Metro

‘Committed’ to evil: Buddy tells of subway bomb plot

(
)

An admitted al Qaeda devotee from Queens chillingly testified yesterday that his high-school buddy was ready to blow himself up in a terrorist plot on New York’s subway system aimed at causing maximum carnage.

Adis Medunjanin, 28, “was committed” to the evil plot in 2009, said admitted co-conspirator Zarein Ahmedzay in Brooklyn federal court on the first day of Medunjanin’s terrorism trial.

“He was to be one of the suicide bombers.”

“That plan was to conduct the attacks in the subway . . . busy stations, like Grand Central Station — during rush hour,” said Ahmedzay, a former yellow taxi driver.

Before developing that plan, which was thwarted by the NYPD and FBI, three pals trained in Pakistan in 2008 at an al Qaeda camp, testified Ahmedzay, who along with a fellow Queens resident and Flushing HS alum named Najibullah Zazi has already pleaded guilty in the case.

The three men, who were angry about the deaths of Muslims in the US war on terrorism, traveled to the lawless tribal region of northwest Pakistan intent on joining Taliban insurgent fighters in Afghanistan.

“My thought is that we would have to kill and maybe get killed ourselves,” Ahmedzay testified.

But after the Taliban rebuffed them, the pals ended up at the al Qaeda training camp, where an operative of the group noted their value to the diabolical cause because of their American passports, Ahmedzay testified.
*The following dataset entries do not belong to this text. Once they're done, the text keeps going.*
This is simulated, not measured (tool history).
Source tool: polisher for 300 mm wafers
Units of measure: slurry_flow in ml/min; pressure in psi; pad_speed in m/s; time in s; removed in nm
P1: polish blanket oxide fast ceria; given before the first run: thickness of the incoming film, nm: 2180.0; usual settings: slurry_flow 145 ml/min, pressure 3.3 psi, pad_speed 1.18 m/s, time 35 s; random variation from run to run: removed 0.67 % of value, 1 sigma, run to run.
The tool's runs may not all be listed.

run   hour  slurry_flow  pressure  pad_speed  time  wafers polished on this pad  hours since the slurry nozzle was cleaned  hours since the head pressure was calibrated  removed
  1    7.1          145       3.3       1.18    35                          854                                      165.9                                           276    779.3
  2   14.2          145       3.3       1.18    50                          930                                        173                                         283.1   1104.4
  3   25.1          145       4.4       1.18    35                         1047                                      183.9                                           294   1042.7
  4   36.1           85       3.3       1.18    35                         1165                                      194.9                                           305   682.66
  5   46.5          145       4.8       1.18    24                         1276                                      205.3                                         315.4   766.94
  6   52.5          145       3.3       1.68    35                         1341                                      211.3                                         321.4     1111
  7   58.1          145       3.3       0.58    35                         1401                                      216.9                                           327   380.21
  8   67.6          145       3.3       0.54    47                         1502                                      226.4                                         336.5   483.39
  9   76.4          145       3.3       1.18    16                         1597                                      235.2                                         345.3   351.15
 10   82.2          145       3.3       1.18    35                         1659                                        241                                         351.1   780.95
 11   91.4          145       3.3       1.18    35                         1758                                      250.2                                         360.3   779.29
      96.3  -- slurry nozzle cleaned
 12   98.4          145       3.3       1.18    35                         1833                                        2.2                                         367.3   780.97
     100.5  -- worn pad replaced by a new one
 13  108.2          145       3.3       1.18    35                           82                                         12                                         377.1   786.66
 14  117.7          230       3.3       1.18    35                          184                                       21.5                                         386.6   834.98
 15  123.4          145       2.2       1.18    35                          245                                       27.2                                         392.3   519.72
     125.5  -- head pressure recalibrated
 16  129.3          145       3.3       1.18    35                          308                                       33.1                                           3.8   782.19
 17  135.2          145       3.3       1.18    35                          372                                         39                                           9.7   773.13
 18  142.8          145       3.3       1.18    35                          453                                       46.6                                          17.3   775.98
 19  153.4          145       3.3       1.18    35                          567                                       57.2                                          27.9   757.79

The three men were trained with AK-47 assault rifles, rocket-propelled grenade launchers and small arms, Ahmedzay said.

They also met with an operative named “Hamad” and discussed launching attacks in the Big Apple when they returned home.

“Are we talking about suicide operations, suicide attacks in New York City?” asked federal prosecutor Berit Berger. “And Adis agreed to do this?”

“Yes,” replied Ahmedzay.

Asked what targets were discussed, Ahmedzay said, “Times Square, Grand Central Station, Penn Station and the [New York] Stock Exchange.”

Also yesterday, it was revealed that British authorities agreed to cut two years off the 13-year prison sentence of would-be shoe bomber Saajid Muhammad Badat in exchange for his upcoming testimony against Medujnanin.

A pal of Detroit shoe bomber Richard Reid, who tried to blow up a Paris-to-Miami flight on Dec. 22, 2001, Badat was supposed to be on a trans-Atlantic flight on the same day from Amsterdam but backed out at the last second.